In this pre-season mini-series focusing on the promoted teams' FPL options, FPL Stag kicks us off looking at the 19/20 Championship winners, Leeds United. 

After a 16 year hiatus from the top flight, Leeds United have returned to a level which matches their reputation, history and fanbase. Much of this period was turbulent as financial meltdown loomed and Leeds even briefly found themselves in League One, all the while the club went through managers at a rate noteworthy even by Watford standards. However, the much heralded arrival of Marcelo Bielsa proved to be a turning point for the club and they were promoted as champions in his second season at the helm.

Opening fixtures

liv || FUL || shu || MCI || WOL || avl

An opening run with no shortage of stern tests though there are at least two games in this group where a win will be the objective.

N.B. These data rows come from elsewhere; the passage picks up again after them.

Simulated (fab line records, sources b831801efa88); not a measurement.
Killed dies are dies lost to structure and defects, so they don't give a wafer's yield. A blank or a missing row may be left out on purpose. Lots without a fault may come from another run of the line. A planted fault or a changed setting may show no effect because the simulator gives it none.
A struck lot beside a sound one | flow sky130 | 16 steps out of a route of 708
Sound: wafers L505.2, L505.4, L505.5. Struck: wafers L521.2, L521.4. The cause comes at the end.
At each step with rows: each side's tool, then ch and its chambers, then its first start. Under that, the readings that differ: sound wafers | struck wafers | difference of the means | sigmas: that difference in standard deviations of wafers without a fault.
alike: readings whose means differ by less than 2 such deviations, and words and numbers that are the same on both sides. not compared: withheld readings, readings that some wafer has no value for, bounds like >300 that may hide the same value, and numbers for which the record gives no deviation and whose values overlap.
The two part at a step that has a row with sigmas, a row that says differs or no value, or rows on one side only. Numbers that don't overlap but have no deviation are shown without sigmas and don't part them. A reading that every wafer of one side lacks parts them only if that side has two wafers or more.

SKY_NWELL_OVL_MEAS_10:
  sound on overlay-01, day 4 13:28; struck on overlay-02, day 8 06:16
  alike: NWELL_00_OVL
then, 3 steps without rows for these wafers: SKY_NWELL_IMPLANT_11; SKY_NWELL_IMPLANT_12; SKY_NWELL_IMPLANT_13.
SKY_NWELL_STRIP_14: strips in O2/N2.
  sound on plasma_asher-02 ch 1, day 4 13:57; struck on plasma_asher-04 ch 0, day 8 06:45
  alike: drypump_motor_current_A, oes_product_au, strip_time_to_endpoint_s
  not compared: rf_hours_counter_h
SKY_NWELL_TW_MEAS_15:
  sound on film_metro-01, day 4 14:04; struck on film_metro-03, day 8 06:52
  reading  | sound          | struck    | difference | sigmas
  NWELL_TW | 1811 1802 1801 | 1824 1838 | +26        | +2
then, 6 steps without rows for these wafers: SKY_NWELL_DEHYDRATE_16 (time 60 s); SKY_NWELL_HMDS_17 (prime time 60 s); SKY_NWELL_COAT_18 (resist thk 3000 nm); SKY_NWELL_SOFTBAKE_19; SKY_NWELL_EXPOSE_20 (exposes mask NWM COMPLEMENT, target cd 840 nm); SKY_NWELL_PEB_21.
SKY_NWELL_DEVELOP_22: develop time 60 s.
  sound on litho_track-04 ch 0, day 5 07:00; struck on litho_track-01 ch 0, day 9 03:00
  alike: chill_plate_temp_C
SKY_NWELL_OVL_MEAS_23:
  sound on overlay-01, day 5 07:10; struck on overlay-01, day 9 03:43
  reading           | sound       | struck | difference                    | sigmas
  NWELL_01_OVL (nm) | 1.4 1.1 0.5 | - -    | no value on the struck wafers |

Leed's 1-0 FA Cup defeat to Arsenal in January 2020 is worth bearing in mind. Leeds dominated possession against a strong Arsenal XI (59%) and the Whites created a flurry of first half chances with Patrick Bamford hitting the bar. They certainly didn't approach the game as an ordinary non-top six side - not to mind a championship side – would. Mikel Arteta described the challenge posed by Leeds as a “nightmare” and suggesting it was like going to the dentist. Liverpool may have to work a lot harder than their 5-1 defeat of Norwich in Gameweek 1 last term to allow Jurgen Klopp to safely unleash his trademark toothy grin!

Play style and FPL prospects

When managers and commentators discuss Leeds' style, one word emerges again and again; “pressing”. The continuous physical exertion required by Marcelo Bielsa of his players is unlike almost anything you will see in world football. No side in the Championship OR Europe's top five leagues allowed their opponent less passes per defensive action (ie. Tackle, block, interception) than Leeds in 2019/20 (6.43). Another seldom quoted statistic also emphasises Leeds' pressing; Leeds' “challenge intensity”, a metric based on the number of challenges and interceptions made by a defending team per minute of opponent ball possession, of 8.9 is again superior to every club in Europe's top five leagues and the Championship. For reference, the Premier League's best in this category are Leicester and Southampton (6.9 each). Mateusz Klich suggested that working under Bielsa entails “tactics, tactics, tactics and fitness” - it shows.

Leeds' pressing has translated into a strong defensive record overall and they conceded just 35 goals all season from an xGC of 35 – no Championship side bested either of these figures. They kept 22 clean sheets (13 at Elland Road), one more than Sheffield United had in their promotion season. There are (of course) inherent issues with comparing records of promoted teams and attempting to translate their numbers into Premier League projections, however a good record is more reassuring than a bad one! One accusation often levelled against pressing sides is that when their press is actually breached by an opponent, the system crashes and good opportunities are conceded. This is the sort of thing which happens to Liverpool and Man City, who conceded an xGC per shot of 0.105 and 0.134 in the PL last term. In Championship action, Leeds managed to avoid this fate and limited xGC to 0.04 per shot by opponents. Through a completely different style, Burnley similarly stop opponents getting good quality chances (0.09). One expects that higher quality opposition will be able to pick holes in the Leeds press more frequently and punish it to greater effect, but it will be interesting to see just how well Leeds' defence can do.

Illan Meslier (£4.5m) should be the man in nets for the Whites come Gameweek 1. He took over from former Real Madrid man Kiko Casilla towards the tail end of the last campaign after the Spaniard was involved in an unsavoury incident which led to him being dropped. In 10 outings towards the end of the season, he recorded seven clean sheets. No shot stopper who played more than 90 minutes had a better save percentage (84%). Given Leeds' tough early run, I wouldn't consider him for a GW1 team but he may come into consideration after Gameweek 5. 8-12 clean sheets seems like an attainable figure for him and if Leeds can continue to keep the quality of the shots they concede down, Meslier should be well placed to pick up BAPs and save points while getting those clean sheets like Nick Pope does at Burnley.